DepEd maintains mobile app to ensure ‘protection’ and ‘welfare’ of teachers.

Published May 13, 2019, 11:54 PM

by Ellalyn De Vera & Richa Noriega

By Merlina Hernando-Malipot

Despite opposition from some teachers, the Department of Education (DepEd) on Monday maintained that the election monitoring mobile app was developed and is used to ensure their “protection” and “welfare” as they fulfill their election service duties.

“Through this app, a teacher who has a mobile phone can immediately contact the Central Office,” said Education Leonor Briones in a press briefing on 2019 midterm election updates.

“For past few hours, we have seen how it is working for us and we’re able to gauge the response of our teachers,” she added.

Undersecretary for Administration and Election Task Force (ETF) Chair Alain Del Pascua explained that the DepEd launched an election monitoring mobile application to enable officials, teachers, and personnel serving in the 2019 elections to send real-time and more accessible reports.

“It is our tool to monitor teacher-related and DepEd-related issues and concerns,” Pascua said.

“We want to know the real issues on the ground at a given time so that immediately, may response din kami,” he added.

“Kung may na-harass o nagkaroon ng aksidente or may threats of violence, then, we would immediately inform our law enforcers,” Pascua said.

“In essence, the mobile app is actually in protection of our teachers,” he added.

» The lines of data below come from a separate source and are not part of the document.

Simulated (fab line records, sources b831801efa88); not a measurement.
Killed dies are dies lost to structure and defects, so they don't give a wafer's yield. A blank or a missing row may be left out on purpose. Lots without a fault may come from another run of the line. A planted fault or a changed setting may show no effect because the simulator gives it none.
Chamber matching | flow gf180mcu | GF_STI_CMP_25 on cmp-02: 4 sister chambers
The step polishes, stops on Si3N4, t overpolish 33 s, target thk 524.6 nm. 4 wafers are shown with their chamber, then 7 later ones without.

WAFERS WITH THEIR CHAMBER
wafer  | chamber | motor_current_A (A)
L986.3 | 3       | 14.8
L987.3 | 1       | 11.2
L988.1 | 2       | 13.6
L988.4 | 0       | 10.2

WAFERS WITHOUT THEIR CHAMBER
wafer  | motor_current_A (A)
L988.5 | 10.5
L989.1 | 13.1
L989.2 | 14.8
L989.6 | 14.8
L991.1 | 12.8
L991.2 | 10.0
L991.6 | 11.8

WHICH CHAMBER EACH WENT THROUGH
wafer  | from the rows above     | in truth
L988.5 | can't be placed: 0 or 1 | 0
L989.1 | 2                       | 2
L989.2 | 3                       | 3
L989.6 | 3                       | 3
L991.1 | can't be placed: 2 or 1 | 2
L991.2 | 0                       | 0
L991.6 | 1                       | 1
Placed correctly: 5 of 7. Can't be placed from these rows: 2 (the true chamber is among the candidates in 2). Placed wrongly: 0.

Pascua also emphasized DepEd is not compelling the use of the said application: “While the submission of reports is required, the use of the DepEd election monitoring app is an option—a simpler, easier, quicker, and more efficient option,” he added.

“DepEd teachers or personnel do not need to purchase smartphones or load for data connection since using the election monitoring app is not mandatory,” Pascua said.

Though using said application is not required, he maintained that “it is a more efficient way of gathering, consolidating, centralizing, and managing information on elections into real-time reports, which can be easily understood and immediately addressed.”

Pascua said that the DepEd election monitoring application is “designed to be user-friendly” since the questions presented in the said application are answerable by simply clicking the” true or false” button.

“When all the questions are answered, submitting and uploading the reports to the server may take only five minutes,” Pascua explained.

“This digital submission of reports takes a shorter time than the past elections’ manual submission,” he added.

This is the first time the DepEd has taken on this endeavor and engaging the reporting process through a digital, by default, approach.

“The app, in reality, just simplifies the work to be done and makes it easier, quicker, and more efficient,” Pascua said.

“If data are collected properly, officials are able to easily get a picture of activities and reports within hours, not in months or in weeks,” he added.

In the future, he noted that DepEd hopes to use this monitoring system in other activities or items under DepEd.

Earlier, the Alliance of Concerned Teachers (ACT) lambasted DepEd for asking teachers who render poll duties to use the monitoring app noting that this is only an “additional burden.”